Collecting I/O performance metrics
We started to collect quite precise disk performance stats. First week of data is here!
These stats are collected from the lowest service to the highest, a significant portion is already being monitored this meticulously.
This includes the low-end Entry20 plans and Free seedboxes, as well as the highend Dragon, SSD and Dediseedbox plans!
What really is new, is that we are collecting this data straight to our automation system to be able to provide better provisioning algorithms to choose lower utilization server. However, these stats really reveal that there’s not much need for that, only to spot overloaded servers easier. We are using the linux iostat utility to collect this data.
The week average for all servers are:
Average disk utilization % is 21.18
Average IOPS Read: 302.88
Average IOPS Write: 37.02
Average Throughput Read: 90.09MB/s
Average Throughput Write: 2.69MB/s
Average service time: 4.88msec
Disk utilization % is not disk capacity, but from performance stand point.

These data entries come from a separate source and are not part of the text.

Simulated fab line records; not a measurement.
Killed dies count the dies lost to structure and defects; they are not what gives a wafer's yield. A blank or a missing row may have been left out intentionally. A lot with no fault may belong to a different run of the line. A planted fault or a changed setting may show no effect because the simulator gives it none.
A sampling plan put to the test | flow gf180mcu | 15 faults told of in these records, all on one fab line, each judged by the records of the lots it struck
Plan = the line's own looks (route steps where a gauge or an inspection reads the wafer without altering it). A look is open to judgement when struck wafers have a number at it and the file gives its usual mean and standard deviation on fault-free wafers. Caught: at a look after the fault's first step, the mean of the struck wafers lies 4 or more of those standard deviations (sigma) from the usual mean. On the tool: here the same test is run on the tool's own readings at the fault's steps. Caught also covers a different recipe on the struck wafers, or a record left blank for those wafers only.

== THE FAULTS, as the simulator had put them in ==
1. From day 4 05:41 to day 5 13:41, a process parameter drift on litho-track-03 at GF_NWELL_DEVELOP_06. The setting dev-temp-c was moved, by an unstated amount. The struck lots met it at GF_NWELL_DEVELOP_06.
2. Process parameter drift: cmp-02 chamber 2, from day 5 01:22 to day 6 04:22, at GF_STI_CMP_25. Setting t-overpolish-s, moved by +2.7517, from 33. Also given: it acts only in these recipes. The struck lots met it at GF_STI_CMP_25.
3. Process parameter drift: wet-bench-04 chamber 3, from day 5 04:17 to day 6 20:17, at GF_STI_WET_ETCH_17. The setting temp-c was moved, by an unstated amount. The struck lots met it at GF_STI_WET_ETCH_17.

What do these performance stats reveal?
All of the servers are very high performing and well utilized, but also far from their maximum performance capability, leaving very nicely room for peak periods!
There really is very very little writing on these devices, this speaks for the case of SSDs which have finite write cycles.
Service time, is the latency for IO requests, 4.88msec is AMAZING, considering disk seek average is supposed to be around 7.9msec. This means all the various optimizations and caching methods are really working well! 🙂 What does this tell is that SSDs might not be as advantageous as previously assumed, their strongest point is the extremely low service times, which allows for very high IOPS figures.
Disk utilization percentage is very low, which means there is plenty of room for temporary heavy activity (archiving, chunk checksumming etc.), and this again speaks against SSDs: If magnetic drives are really performing this well, the gain from SSDs might be marginal in the big picture.
We will be monitoring these, and coding tools to better analyze the data. These are just the first averages, and we will gain a better picture in longer run as we start looking for medians, peaks, lows, categorize by server type etc.